Data Analysis and Machine Learning: Neural networks, from the simple perceptron to deep learning and convolutional networks

The multilayer perceptron (MLP)

The multilayer perceptron is a very popular, and easy to implement approach, to deep learning. It consists of

A neural network with one or more layers of nodes between the input and the output nodes.
The multilayer network structure, or architecture, or topology, consists of an input layer, one or more hidden layers, and one output layer.
The input nodes pass values to the first hidden layer, its nodes pass the information on to the second and so on till we reach the output layer.

As a convention it is normal to call a network with one layer of input units, one layer of hidden units and one layer of output units as a two-layer network. A network with two layers of hidden units is called a three-layer network etc etc.

For an MLP network there is no direct connection between the output nodes/neurons/units and the input nodes/neurons/units. Hereafter we will call the various entities of a layer for nodes. There are also no connections within a single layer.

The number of input nodes does not need to equal the number of output nodes. This applies also to the hidden layers. Each layer may have its own number of nodes and activation functions.

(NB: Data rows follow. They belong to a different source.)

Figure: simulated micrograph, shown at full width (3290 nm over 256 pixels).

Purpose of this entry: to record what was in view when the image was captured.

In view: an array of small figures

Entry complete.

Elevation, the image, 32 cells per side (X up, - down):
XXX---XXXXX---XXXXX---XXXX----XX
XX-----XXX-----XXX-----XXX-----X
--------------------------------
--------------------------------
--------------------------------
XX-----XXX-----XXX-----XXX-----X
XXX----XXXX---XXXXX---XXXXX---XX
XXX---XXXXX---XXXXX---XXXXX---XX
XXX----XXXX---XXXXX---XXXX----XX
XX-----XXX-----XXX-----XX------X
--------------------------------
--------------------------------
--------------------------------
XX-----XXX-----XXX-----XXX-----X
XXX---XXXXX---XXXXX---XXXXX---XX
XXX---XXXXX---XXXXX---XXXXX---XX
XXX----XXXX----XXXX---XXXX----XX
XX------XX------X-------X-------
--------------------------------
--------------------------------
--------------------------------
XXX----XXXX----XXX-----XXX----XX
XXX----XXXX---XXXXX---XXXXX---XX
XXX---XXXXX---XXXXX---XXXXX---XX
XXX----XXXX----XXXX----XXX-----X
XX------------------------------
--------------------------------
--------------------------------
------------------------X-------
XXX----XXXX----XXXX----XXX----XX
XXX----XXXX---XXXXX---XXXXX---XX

The hidden layers have their name from the fact that they are not linked to observables and as we will see below when we define the so-called activation \( \hat{z} \), we can think of this as a basis expansion of the original inputs \( \hat{x} \). The difference however between neural networks and say linear regression is that now these basis functions (which will correspond to the weights in the network) are learned from data. This results in an important difference between neural networks and deep learning approaches on one side and methods like logistic regression or linear regression and their modifications on the other side.